In GBD Compass, Competitive Share of Voice gives you that wide view: which domains and publishers are winning across organic, AI Overviews, What people are saying, text ads, video, and forums. You read the battlefield before you pick the fight. Competitive SERP analysis is the discipline; video is one front within it.

What counts as a real video gap
Not every keyword with a video result is an opportunity. A real one meets three conditions at once: the keyword matters to your business, Google is already showing video for it, and your brand is absent, weak, or being beaten by a competitor, publisher, or creator.
That last filter is doing the work. Plenty of video placements sit on idle informational searches that never touch pipeline. The ones worth chasing are on comparison, research, and problem-aware queries, where the buyer is close to a decision.
That’s also the cleanest way to define video share of voice: the slice of those video placements your brand owns, versus everyone else. A standard rank tracker won’t show it to you. It tells you your page ranks while a YouTube channel quietly owns the video row above it. That blind spot is the whole problem.
Why is the video carousel almost all YouTube?
Because Google owns YouTube and pulls the carousel straight from it. When a query triggers video, the clips are overwhelmingly YouTube uploads, with Shorts mixed in and TikTok or Instagram showing up far less often. A Perficient study of more than six thousand queries put a number on it: non-YouTube videos landed in Google’s video carousel only about a fifth of the time, with YouTube taking the rest.
That’s good news wearing a threat’s clothes. You don’t need a presence on every platform. You need the right YouTube video on the right query. And it pays twice: on these terms YouTube is also one of the most cited sources inside AI Overviews. In 2025 Google went a step further and began surfacing YouTube video carousels inside the AI Overview itself (reported by Adweek), so a single video built to win the carousel can show up in the classic video row and the AI answer at once. One asset, two of the most valuable surfaces on the page.
See who’s winning, by publisher and by domain
Once you know which keywords trigger video, find out who’s in those placements. Read it two ways.

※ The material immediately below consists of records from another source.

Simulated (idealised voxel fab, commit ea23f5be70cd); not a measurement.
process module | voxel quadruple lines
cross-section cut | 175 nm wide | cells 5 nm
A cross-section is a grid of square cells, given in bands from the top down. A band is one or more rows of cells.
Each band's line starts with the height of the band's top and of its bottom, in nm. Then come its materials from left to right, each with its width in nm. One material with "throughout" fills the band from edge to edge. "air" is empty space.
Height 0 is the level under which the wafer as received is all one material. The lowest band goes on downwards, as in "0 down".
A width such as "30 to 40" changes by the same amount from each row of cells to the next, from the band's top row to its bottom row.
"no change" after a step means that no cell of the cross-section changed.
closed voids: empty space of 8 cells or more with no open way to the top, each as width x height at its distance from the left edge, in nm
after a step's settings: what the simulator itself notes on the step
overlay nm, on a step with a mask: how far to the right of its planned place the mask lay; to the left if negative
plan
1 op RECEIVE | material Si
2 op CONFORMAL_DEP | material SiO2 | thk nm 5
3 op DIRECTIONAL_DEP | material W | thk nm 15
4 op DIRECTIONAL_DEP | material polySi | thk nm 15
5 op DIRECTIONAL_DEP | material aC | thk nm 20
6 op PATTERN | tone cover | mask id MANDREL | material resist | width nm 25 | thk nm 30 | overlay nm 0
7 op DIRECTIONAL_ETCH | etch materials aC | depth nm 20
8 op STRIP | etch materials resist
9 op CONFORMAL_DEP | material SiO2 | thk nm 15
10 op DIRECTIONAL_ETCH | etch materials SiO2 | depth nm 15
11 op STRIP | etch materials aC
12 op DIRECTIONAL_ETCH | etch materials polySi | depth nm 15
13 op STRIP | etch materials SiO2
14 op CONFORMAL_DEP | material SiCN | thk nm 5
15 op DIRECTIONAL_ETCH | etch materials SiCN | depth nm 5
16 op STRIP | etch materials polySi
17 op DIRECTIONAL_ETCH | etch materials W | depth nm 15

- By domain tells you the platforms in play, usually YouTube and Shorts at the top. By publisher is where the insight lives: the actual brands, creators, and media winning the row. They’re often not the rivals your team watches in paid or organic. On search and SEO keywords, for instance, the video winners are educators, software brands, and creators who shape how buyers understand the category long before a product comparison.
- Sometimes a single competitor video shows up across a whole cluster of related terms, which tells you exactly how little content it takes to own a topic if you build the right one. Local and international SERP monitoring keeps this honest by market and device, since the video picture shifts on both.
Read the titles, because that’s where the gap hides
Counting who ranks is useful. Reading what they made is where the money is. The title tells you what Google thinks satisfies the search, whether it’s rewarding tutorials, comparisons, demos, or reviews.
The pattern is remarkably consistent once you look. Take a skincare brand auditing its vitamin C serum keywords. Almost every winning video answered the same question: how to apply it. “How to use vitamin C serum.” “Vitamin C serum routine.” The application angle, on repeat. Nobody had made the video its buyers actually pause on before checkout. “Vitamin C or niacinamide.” “Is this serum worth it.”
The comparison and decision questions had no strong video answer at all.
That holds across categories. The crowded row is “how to.” The empty row is “how to choose,” and empty on a query one click from purchase is the cleanest opportunity an audit can hand you. You’re not trying to out-tutorial an established creator. You’re answering the question they never bothered to. Read this against the rest of the page too, through enterprise SERP tracking, so you catch when AI Overviews and Google Shopping are pushing you down on the same query. If you need a refresher on which features count, the SERP features overview lays them out.
Prioritize by intent, not by the size of the gap
Here’s where teams overcorrect. They find a pile of gaps and treat every one as urgent. They’re not.
A broad informational keyword can show a huge video gap and still be the wrong place to start, because the searcher is just browsing. A smaller comparison keyword is often worth more, because that searcher is deciding. The unpopular call is usually the right one: cut the biggest, most obvious gap when the intent behind it is idle, and keep the smaller one sitting a click from purchase.
Video costs time, budget, and internal alignment. Spend it where visibility moves revenue, not where the gap simply looks largest.
How do you capture a video placement once you’ve found the gap?
You make the video the incumbents didn’t, and you build it for intent, not for your brand message. If the keyword is a comparison, make the comparison. If it’s problem-aware, name the problem and solve it on screen. Answer the query better than the current result does, then point the video at the blog you already rank for so you hold the video row and the organic row at once.
The leverage is in coverage, so don’t think one video per keyword. Think one strong video per cluster. A single well-structured video built around a shared question can claim the carousel across a group of related searches, which is exactly how a few competitors dominate a category with almost no content. And the honest part teams talk themselves out of: you don’t need a studio.
On a decision query, a credible, clearly shot answer beats a glossy tutorial aimed at the wrong question. You’re competing on relevance, not budget, which is why the gap stayed open long enough to take.
Where this lives in GBD Compass
Doing this by hand means stitching exports to YouTube searches and hoping you read the titles consistently. GBD Compass collapses it into two connected views. Competitive Share of Voice shows the full battlefield, who’s winning across organic, AI Overviews, People Also Ask, text ads, video, and forums, so you size up the whole page first.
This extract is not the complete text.